Add SMT/HT awareness to DragonFlyBSD scheduler
Short description: The aim of this project is to add awareness of SMT (Simultaneous multithreading/HyperThreads) to DragonFly scheduler so that scheduling on multithreaded CPUs (HyperThreading technology) improves.
Name: Mihai Carabas
Physical address: 10A-12 Merisor Street, Constanta, Romania
Phone number (include country and area code): +40730021550
In order to add support for the SMT to the scheduler, I have to establish answers for the following basic questions:
- which CPUs are siblings (share the same core)
- which is the status of each core
- where to schedule
Before I begin, I must get a strong understanding of the current scheduler implementation . Also I have to take a good look in the initialization of the CPU information that the kernel is holding. For this I will start and dig from the entry point of the kernel . As for documenting, a good start is the article  mentioned in your project proposal and the current linux implementation of the scheduler . Another place where I can look is at the ULE scheduler from FreeBSD .

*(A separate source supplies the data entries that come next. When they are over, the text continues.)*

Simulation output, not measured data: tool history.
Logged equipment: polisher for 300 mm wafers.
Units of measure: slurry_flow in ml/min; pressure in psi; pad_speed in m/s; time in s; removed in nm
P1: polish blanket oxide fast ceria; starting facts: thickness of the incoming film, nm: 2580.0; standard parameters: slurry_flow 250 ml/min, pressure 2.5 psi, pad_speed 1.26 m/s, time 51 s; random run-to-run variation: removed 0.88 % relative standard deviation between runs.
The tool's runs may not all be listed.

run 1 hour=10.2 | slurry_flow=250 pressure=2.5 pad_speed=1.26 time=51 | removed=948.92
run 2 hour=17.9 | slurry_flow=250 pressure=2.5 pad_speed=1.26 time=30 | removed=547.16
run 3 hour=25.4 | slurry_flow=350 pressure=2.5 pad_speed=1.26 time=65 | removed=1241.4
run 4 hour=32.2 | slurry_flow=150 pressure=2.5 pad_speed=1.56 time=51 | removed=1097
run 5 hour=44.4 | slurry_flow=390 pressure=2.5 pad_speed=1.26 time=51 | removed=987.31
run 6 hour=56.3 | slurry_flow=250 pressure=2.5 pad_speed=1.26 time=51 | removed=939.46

I have found a technical report from 2005, written by James R. Bulpin, which describes the entire hyper-threading technology (from hardware to software) . Though is an old paper and there are current advanced SMT-aware schedulers, the theoretical base is the same and is a good place to understand well how I can reach my final goal. In this article, there is a section provinding different tests from where I can start developing the testing suite.
After a brief documentation I can start working on the following goals:
A. Detect how many threads have each core
- adding a generic way of detecting how many threads each core has (create a map of siblings for example). First, I will be looking into a simple extension where i would only want to differentiate between physical and logical cores. This can then be expanded so that I can take into account physical packages/CPUs in the system. I will also look in the FreeBSD ULE scheduler because it has knowledge about the nodes in the system.
- guard all new added information regarding HyperThreading (physical/logical CPU discovery). For this, I will add an option (Enable HT) in the config file .
- create a mechanism that allows to modify the behaviour of the scheduler, from runtime, using sysctl (enable the new HT added opperations versus the original scheduler).
B. Effective SMT aware scheduling task
In order to achieve the final goal, I have to make a design of how threads will get scheduled. I will have to treat different cases:
- "passive" scheduling - select a free physical CPU (if available) for the next thread to schedule
- "active" scheduling" - if a physical CPU becomes idle and on another CPU are running two threads, migrate one of them on the idle physical cpu
- what task to get from a list - get the one that was scheduled on that domain (physical CPU), no matter on what logical CPU has run before
- tasks should stick to the same domain (physical CPU)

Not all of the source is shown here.